Monday, June 27, 2011
It was a discussion of the author's writing notebooks however which caused me to pause. She described having a pile of them five feet high, all spiral notebooks filled with her writing practice, on stairs leading up to her apartment. Her friend routinely plunks herself down into a pink chair in her bedroom and reads her notebooks. Natalie recalls her friend saying, "They are so intimate; so scared, insecure for pages, then suddenly they are not you--just raw energy and wild mind. And now here you are--Natalie--in the flesh, just a person. It feels so funny". Natalie explains that she feels good because she doesn't care that her friend sees how she really is. She wants someone to know her. "We walk through so many myths of each other and ourselves; we are so thankful when someone sees us for who we are and accepts us".
I've often heard people say that those who write memoir, the way I do, are narcissistic or self indulgent at the very least. I certainly can understand this perception. However, I think that taking time to reflect on who I am or what I surround myself with keeps me from dismissing what is important in life; writing helps me from running from anything. My writing centers me. It's what Natalie refers to as "a verification of being human". When I look back at six months of posting daily blogs, I don't know if I see good or bad writing, I simply see honesty. I have been all over the map in terms of topics on which I have written and emotions I have felt. I share myself--for better or for worse--only to acknowledge who I am and to perhaps feel more secure with my place in this world. As Natalie writes of this awareness, "Then, out of this knowledge, we are better equipped to make a choice for beauty, kind consideration, and clear truth".
Am I sharing too much in my writing? Maybe, but I'm not afraid of being hurt. I will, however, write carefully enough when I am blogging so as not to hurt another, for that concerns me, but as for my own self, I am only fearful of being misunderstood or misjudged by what I don't say. There isn't anything on this blog that I would not share on the front page of any newspaper. Be comforted; Be happy for me; I have found my voice through this blog. I am learning to trust it now. It won't be silenced or censored. Natalie writes, "When we walk around Paris, my friend is afraid of being lost and she is very panicky. I don't fear being lost. If I am lost, I am lost. That is all". When I get lost, I write. When I am trying to figure something out, I write. When I want to show my appreciation or when I feel gratitude, I write. This is why I like books on writing. They are manuals not only for getting words down on paper (or on a laptop computer today in the year 2011), they are filled with reminders of what it means to get life out of one's head so it can be lived passionately, sweetly, peacefully, reflectively...richly...fully.
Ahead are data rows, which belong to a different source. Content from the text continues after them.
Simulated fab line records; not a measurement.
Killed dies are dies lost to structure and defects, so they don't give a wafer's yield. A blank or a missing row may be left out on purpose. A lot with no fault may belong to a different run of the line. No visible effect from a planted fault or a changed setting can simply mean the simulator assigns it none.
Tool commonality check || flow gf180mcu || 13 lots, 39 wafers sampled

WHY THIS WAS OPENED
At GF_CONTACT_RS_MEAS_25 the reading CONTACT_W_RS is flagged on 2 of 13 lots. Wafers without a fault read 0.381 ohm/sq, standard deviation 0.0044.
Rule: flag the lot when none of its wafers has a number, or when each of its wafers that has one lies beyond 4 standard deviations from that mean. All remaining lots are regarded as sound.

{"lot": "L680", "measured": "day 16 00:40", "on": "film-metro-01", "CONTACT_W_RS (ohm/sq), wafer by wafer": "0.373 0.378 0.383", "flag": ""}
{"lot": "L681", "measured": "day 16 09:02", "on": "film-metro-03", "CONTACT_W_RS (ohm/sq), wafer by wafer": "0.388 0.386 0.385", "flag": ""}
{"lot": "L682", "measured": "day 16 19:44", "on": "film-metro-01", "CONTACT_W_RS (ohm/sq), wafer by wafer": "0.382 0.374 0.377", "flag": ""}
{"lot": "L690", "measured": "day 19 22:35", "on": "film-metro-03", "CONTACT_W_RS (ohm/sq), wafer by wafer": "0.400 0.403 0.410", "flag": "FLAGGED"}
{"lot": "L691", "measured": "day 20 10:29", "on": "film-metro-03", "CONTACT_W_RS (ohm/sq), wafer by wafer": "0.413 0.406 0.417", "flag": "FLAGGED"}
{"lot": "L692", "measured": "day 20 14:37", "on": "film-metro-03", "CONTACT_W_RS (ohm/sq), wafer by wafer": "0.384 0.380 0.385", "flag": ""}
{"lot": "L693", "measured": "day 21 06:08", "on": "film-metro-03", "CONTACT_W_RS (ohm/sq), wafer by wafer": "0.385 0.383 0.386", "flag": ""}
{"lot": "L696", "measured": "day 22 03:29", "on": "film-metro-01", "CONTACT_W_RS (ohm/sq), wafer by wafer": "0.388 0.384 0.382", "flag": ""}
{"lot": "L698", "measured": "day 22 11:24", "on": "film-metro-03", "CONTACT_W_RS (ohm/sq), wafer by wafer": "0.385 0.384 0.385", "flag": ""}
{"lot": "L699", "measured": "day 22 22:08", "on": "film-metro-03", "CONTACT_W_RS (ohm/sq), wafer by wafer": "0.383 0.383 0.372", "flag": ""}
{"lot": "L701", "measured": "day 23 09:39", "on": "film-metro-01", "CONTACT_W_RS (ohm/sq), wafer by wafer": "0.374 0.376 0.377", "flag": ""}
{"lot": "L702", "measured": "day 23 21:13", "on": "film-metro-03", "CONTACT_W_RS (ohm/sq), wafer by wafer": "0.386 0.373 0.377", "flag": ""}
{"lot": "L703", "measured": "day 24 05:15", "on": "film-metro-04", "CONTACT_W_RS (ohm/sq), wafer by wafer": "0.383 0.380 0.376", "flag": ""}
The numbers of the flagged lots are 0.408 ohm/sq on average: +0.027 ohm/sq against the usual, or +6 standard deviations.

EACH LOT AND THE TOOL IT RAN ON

I return to the quote in Natalie Goldberg's book which inspired me to start writing today: "We walk through so many myths of each other and ourselves; we are so thankful when someone sees us for who we are and accepts us". Let's dispel the myths when they are recognized. Let's instead look at each other for who we are, be thankful we have one another, and walk forward together. Let's go further than we think we can. "We can touch the things around us we once thought ugly and see their special detail, the peeling paint and gray of shadows as they are--simply what they are; not bad, just part of the life around us--and love this life because it is ours and in the moment there is nothing better".